Sunday, 10 July 2011

60. Boredoms - Vision Creation Newsun (2000)


One of the greatest live music epiphanies for me, was witnessing a then unknown to me & pals, Boredoms on a baking hot hazy Friday morning, opening the Other stage (then the NME stage) at Glastonbury in 1995. An unexpected outer space mix of free jazz, Napalm Death, and early Sonic Youth, performed with utter precision, power yet complete abandon by this Osaka Japanese group. One possible future music stood before us, making sense of the noise, Krautrock, thrash, electronic elements that our generation had been absorbing via underground record shops, John Peel. All of a sudden the leaden Britpop mob sounded duller than ever, and contemporary exploratory groups like the post rock Tortoise, Mogwai and Godspeed seemed painfully naval gazing and self conscious compared to the exploratory, outward looking, and joyous Boredoms. This is how music would be in the new millennium. Battles, Animal Collective, Black Dice, Lightning Bolt, Fuck Buttons, the embrace of trance within the rock jam, these have Boredoms to thank.
Perhaps Super AE (1998) is the more experimental album, certainly it has more post production, it's more fragmented, and more immediately thrilling. Vision Creation Newsun however completed Boredoms new direction. The whole album is really one long percussion jam (although not really a jam, as there is little improvisation, the whole thing is massively detailed and precise, a Japanese trait?), set around complex and uplifting grooves, Amon Duul II type chants, electronic effects, melodic touches from synths, guitars, all aimed straight at the sun.
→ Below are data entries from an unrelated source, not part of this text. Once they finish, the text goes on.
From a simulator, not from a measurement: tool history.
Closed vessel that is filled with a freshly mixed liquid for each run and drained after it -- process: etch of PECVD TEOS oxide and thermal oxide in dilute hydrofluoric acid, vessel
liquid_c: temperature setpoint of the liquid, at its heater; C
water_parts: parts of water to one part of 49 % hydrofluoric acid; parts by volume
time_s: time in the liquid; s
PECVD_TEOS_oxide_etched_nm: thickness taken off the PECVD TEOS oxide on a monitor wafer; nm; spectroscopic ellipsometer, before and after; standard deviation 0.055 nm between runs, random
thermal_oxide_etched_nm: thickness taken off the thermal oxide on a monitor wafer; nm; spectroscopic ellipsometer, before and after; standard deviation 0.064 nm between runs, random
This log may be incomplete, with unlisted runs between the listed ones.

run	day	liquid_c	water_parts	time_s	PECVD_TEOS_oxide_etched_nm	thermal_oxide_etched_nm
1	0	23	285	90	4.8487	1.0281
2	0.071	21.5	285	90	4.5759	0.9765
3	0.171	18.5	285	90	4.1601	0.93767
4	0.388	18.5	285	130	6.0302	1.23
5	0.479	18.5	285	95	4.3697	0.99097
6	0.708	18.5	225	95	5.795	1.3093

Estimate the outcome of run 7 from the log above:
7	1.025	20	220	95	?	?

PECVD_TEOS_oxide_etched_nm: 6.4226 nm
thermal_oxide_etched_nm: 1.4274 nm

Japanese groups such as Boredoms, Acid Mothers Temple, Melt Banana & Boris often get criticism for lack of originality, that they are essentially highly skilled pastiches of classic styles of music. Often these groups have gone one stage further, by venturing far beyond what their musical ancestors were able or prepared to do. They will ask questions like what if King Crimson were punks who liked raving, or imagine if the stooges had heard death metal, or imagine Alice Coltrane jamming with Hendrix and Ya Ho Wha on the moon....on ketamine.
These exploratory avenues appear like uncompleted bridges in the sky, and perhaps only when these bridges are complete, will the future again await us.